Unfortunately, not to any great advantage.
An airliner travels at several hundred kilometres per hour; even when landing and flying at its slowest (which it does only for a very short time) it will still be travelling at a considerable speed.
At such speeds, any impact in a crash is likely to be characterised by two things (I've left aside fire, to concentrate on the matter of impact alone):
- a very significant change in velocity (deceleration)
- a release of a great deal of energy
The deceleration of an aircraft in flight that hits something will be tremendous. If you have 30 metres in which to decelerate from (say) 500 km/hr to 0, padding won't make any difference to the bodies being decelerated.
If the padding is resistant enough to prevent an object experiencing such a deceleration from simply continuing on its way and smashing through everything in its path, then the padding may as well be a block of concrete for all the softness it could offer.

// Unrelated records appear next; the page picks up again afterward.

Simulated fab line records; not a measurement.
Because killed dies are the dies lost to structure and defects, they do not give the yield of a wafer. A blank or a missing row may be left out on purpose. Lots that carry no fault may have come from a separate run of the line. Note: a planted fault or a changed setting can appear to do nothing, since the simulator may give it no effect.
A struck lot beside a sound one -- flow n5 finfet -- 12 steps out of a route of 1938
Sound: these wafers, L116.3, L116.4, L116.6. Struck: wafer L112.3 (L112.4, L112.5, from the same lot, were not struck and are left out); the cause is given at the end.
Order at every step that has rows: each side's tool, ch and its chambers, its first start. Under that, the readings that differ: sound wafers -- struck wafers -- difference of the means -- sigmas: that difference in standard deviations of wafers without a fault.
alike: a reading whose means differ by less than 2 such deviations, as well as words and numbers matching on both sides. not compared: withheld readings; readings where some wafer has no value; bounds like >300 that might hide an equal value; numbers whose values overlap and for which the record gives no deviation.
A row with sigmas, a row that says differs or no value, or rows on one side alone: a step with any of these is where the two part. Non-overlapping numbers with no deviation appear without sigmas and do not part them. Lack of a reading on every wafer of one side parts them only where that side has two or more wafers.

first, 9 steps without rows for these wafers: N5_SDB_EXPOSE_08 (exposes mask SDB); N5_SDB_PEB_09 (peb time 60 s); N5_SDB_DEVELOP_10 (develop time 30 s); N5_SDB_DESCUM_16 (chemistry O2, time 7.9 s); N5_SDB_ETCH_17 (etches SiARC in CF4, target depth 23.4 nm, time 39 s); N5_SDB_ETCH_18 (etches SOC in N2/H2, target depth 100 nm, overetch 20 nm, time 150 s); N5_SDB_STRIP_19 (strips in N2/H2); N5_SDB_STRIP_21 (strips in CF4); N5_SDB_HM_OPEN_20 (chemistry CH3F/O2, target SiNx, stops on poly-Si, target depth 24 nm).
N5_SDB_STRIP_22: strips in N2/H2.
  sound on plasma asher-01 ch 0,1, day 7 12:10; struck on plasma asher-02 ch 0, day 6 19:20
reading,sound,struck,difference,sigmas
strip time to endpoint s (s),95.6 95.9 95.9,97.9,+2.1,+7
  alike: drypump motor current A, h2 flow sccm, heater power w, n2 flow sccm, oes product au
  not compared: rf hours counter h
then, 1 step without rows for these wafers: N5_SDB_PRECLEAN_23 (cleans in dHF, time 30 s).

On the other hand, if the padding not so hard as to smash the bodies that crash into it into pieces, then they will go straight through it and smash themselves to bits on the first harder thing they encounter.
In fact, at such decelerations, not only is there no middle way between too hard and too soft, any padding aiming for the middle ground would be simultaneously too hard (it would certainly cause catastrophic injuries to the bodies encountering it) and too soft (it wouldn't prevent them smashing into other objects).
Then, an impact of the kind you describe releases a huge amount of energy. The things involved in such impacts aren't so much as damaged as cease to exist. Everything stops being what it was. You might as well wish for padding to protect you when you're on the inside of an exploding bomb.
Perhaps you were referring to lesser impacts that would be survivable with some protection, which is reasonable. Indeed, an aircraft can readily survive turbulence that breaks the bones and heads of passengers not wearing seatbelts.
But in this case, the idea sadly fails as not very practical.
- How much damage would 300 or so exploding gel pods, or airbags, do to passengers? Once again, that's a release of quite a lot of energy.
- How much damage would they prevent, compared to say, just wearing seatbelts?
- How much would they interfere with the subsequent evacuation?
They simply wouldn't procure any advantage, or at least, only at the cost of a much greater disadvantage.